2. Relation to Flow Matching and Diffusion Models

MeanFlow generalizes and interpolates between standard Denoising Diffusion Probabilistic Models (DDPM), Conditional Flow Matching (CFM), and consistency models:

DDPM: Minimizes $\|\epsilon - \epsilon_\theta\|^2$ over many noise levels, requiring hundreds of steps per sample.
CFM: Minimizes $\|v_\theta(x_t, t) - (x_1 - x_0)\|^2$ for instantaneous velocity, typically requiring 50–100 ODE steps.
MeanFlow: Regresses the interval-averaged velocity and achieves direct O(1) step inference, avoiding integration errors incurred by Euler or higher-order solvers.

Empirically, MeanFlow closes much of the quality gap between one-step and multistep approaches, e.g., FID 3.43 on ImageNet 256, which sharply outperforms previous single-step models (Geng et al., 19 May 2025, Agarwal et al., 26 Nov 2025).

Recent unifying frameworks such as Modular MeanFlow (You et al., 24 Aug 2025) and α-Flow (Zhang et al., 23 Oct 2025) show that MeanFlow, shortcut consistency models, and flow matching are connected by smooth interpolations in the corresponding training objectives.

3. Training Algorithms and Architectural Considerations

Efficient and stable MeanFlow training requires attention to the coupling of instantaneous and average velocity learning:

JVP implementation: Training uses JVPs to compute the chain-rule correction in the MeanFlow identity, adding minimal training overhead (~20%).
Combined loss: Many implementations blend direct instantaneous velocity supervision ( $r = t$ ) with average velocity supervision ( $r < t$ ), sometimes using curriculums or bias schedules for stability and bias–variance tradeoff (You et al., 24 Aug 2025, Kim et al., 24 Nov 2025).
Architecture: Backbone can be UNet or Transformer (DiT), with time conditioning via sinusoidal/time-MLP embeddings. For class-conditional generation, classifier-free guidance (CFG) can be integrated seamlessly into network outputs without additional passes (Agarwal et al., 26 Nov 2025, Li et al., 8 Aug 2025).
Enhanced training: Task-specific curriculum strategies—such as staged formation of instantaneous, then average, velocities; time-dependent weighting; or bias-variance interpolation—yield faster and higher-quality convergence (Kim et al., 24 Nov 2025, You et al., 24 Aug 2025, Zhang et al., 23 Oct 2025).

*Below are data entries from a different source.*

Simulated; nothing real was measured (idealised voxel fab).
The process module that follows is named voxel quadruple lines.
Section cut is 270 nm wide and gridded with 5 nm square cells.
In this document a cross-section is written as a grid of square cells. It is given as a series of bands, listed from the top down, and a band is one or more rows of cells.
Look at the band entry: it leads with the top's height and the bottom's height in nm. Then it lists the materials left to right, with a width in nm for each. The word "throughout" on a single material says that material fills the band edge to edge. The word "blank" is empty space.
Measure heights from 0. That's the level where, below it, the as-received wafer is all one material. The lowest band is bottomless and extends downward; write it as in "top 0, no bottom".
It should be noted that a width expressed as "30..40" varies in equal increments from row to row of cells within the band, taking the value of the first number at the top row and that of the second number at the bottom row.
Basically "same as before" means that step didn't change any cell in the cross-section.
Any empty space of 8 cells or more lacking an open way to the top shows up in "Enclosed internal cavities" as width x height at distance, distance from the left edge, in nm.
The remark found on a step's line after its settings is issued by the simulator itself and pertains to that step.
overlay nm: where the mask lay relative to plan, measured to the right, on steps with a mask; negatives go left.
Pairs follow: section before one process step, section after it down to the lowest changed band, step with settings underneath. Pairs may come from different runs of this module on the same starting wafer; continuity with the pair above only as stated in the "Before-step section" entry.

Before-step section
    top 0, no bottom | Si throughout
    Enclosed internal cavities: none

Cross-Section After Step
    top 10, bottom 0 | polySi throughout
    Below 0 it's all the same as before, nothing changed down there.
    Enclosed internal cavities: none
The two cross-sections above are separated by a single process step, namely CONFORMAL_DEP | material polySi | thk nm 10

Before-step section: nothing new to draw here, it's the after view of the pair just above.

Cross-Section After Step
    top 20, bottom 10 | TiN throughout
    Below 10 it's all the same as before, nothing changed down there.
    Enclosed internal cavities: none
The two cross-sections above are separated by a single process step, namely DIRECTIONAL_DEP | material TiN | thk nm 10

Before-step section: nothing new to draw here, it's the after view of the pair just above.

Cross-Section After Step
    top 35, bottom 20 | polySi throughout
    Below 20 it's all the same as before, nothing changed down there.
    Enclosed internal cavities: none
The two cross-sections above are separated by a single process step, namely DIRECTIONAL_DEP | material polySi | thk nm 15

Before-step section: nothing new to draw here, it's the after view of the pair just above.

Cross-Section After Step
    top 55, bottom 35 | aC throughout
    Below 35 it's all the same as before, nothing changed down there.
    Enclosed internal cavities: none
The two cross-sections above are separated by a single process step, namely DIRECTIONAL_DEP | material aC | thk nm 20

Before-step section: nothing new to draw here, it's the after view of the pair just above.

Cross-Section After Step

In high-dimensional domains (e.g., high-res images), latent-space approaches (MeanFlow-RAE) and teacher-distillation pipelines further reduce training cost and stabilize optimization (Hu et al., 17 Nov 2025).

4. Practical Applications and Empirical Benchmarks

MeanFlow has been deployed in a broad spectrum of domains:

Application	Model	Inference Steps	Main Metric / Speed	Reference
Image generation	MeanFlow XL/2	1	FID 3.43 (INet256)	(Geng et al., 19 May 2025)
“ “	MeanFlow-RAE	1	FID 2.03 (INet256),	(Hu et al., 17 Nov 2025)
			–38% GFLOPS
Speech enhancement	MeanFlowSE	1	SI-SDR 19.98 dB, RTF 0.11	(Li et al., 18 Sep 2025)
Text-to-audio	MeanAudio	1	FAD 1.77, RTF 0.013	(Li et al., 8 Aug 2025)
Video-to-audio	MeanFlow-MJT	1	FAD 1.46, RTF 0.007	(Yang et al., 8 Sep 2025)
Robotic manipulation	MP1, DM1	1	Success ↑ 10–19 pp,	(Sheng et al., 14 Jul 2025 Zou et al., 9 Oct 2025)
			6.8 ms (19× faster)
3D dance generation	FlowerDance	5–20	FID_k 29.7, 2008 FPS	(Yang et al., 26 Nov 2025)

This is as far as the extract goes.